The ABCs of PBP
How Alaska’s annual bonus plan
can stretch your paycheck
November 12, 2009
Alaska Airlines’ Performance Based Pay annual bonus plan was created in 2004 and has included management and dispatchers for several years. Pilots, flight attendants and mechanics joined PBP earlier this year when they ratified new or extended contracts. IAM members are now considering contract extension proposals which, if ratified, would bring all remaining Alaska employees into the plan.
To gain a better understanding of PBP, Alaska’s World posed several questions to Alyssa Edwards, director of compensation and employee travel, and resident expert on the company’s pay incentive plans.
AW: What is PBP?
Edwards: The Performance Based Pay plan is part of Alaska Air Group’s “Shared Rewards” incentive program. PBP is an annual bonus that’s paid early each year (in February or March) to help employees stay focused on key actions that make Alaska successful — and reward them when we achieve these goals.
Shared Rewards includes two other components. One is the company’s annual Profit Sharing Plan, which currently covers IAM employees. The other component is the Operational Performance Rewards program. OPR pays every employee a monthly bonus of $50 when we achieve our on-time goal and another $50 when we achieve our customer satisfaction goal.
What are the goals of PBP?
Edwards: PBP is based on the company’s strategic goals in order to help move the business forward and ensure our long-term growth and profitability. Safety and compliance is always our No. 1 priority, which is why it forms the base of our strategy pyramid. On top of that, we focus on a reliable operation, competitive costs and customer loyalty. Achieving these goals leads to our overall objective of long-term growth and profitability.
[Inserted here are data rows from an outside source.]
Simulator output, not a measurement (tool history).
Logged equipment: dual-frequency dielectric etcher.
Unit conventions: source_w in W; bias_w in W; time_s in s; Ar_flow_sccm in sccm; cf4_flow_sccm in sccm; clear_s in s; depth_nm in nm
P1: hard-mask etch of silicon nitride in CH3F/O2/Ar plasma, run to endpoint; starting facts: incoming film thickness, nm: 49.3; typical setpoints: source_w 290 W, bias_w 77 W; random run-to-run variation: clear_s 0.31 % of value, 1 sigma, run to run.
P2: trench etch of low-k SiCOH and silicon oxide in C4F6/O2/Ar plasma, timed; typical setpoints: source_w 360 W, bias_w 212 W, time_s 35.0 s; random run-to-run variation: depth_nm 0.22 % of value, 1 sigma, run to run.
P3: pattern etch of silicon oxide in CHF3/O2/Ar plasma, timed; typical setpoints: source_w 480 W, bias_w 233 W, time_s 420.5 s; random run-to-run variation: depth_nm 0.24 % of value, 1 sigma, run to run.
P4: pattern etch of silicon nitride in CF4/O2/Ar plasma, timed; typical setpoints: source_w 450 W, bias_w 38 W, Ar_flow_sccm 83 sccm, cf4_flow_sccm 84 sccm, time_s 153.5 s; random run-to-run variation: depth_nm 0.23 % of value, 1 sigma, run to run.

Every year, Alaska Air Group’s board of directors works with the company’s top leaders to establish specific measures for PBP that relate to these strategic goals. Here are the PBP measures for 2009 and Alaska Airlines’ progress in achieving them:
Safety: No employee or operational-related deaths and an average of no more than 4.44 lost-time injuries per 100 employees (full-time equivalent) throughout the year. We have not met this target yet.
Customer satisfaction: Overall OPR customer satisfaction score of 75 percent or more for at least three months of the year. We’ve achieved this goal eight out of nine months through September.
Costs: Average annual cost per available seat mile (excluding fuel) of 8.1 cents. The company has told Wall Street analysts it does not expect to meet this target in 2009.
Profit: Alaska Air Group profit of at least $75 million before paying taxes and not including fuel hedging, special one-time expenses such as fleet transition costs and money the company sets aside for Shared Rewards. We exclude monthly OPR payouts and annual bonuses so employees aren’t penalized by having to meet a profit goal that includes their own incentive pay.
Wall Street analysts estimate Air Group will earn a profit of more than $200 million for 2009 — not including the items I just mentioned — although we have one more quarter to get through and winter is historically a tough one for us.
Operational reliability: On-time rate of 80 percent or ranking among the top three of our relevant competitors (based on Department of Transportation rules). We’ve achieved this goal for seven months through October.
How do all of these measures determine the amount of the PBP bonus?
Edwards: First of all, safety, customer satisfaction and costs each make up 10 percent of the bonus. Air Group’s profitability makes up the remaining 70 percent. I’ll talk about the operational reliability measure in a minute.
Secondly, the board of directors sets three benchmarks for each measure so that the bonus increases the more we exceed our initial goals. These three benchmarks are called “Threshold,” “Target” and “Maximum.”
The threshold benchmark represents the minimum performance the company must achieve in order for employees to receive a bonus. Meeting our threshold goals for safety, customer satisfaction, costs and profit results in a 25 percent payout for each measure.
The target benchmark represents aggressive, yet attainable goals. Meeting our target goals results in a 100 percent payout for each of the four main measures.
The maximum benchmark is a stretch goal. The payout for each measure increases as we exceed our target goal — up to 200 percent if we reach the maximum goal.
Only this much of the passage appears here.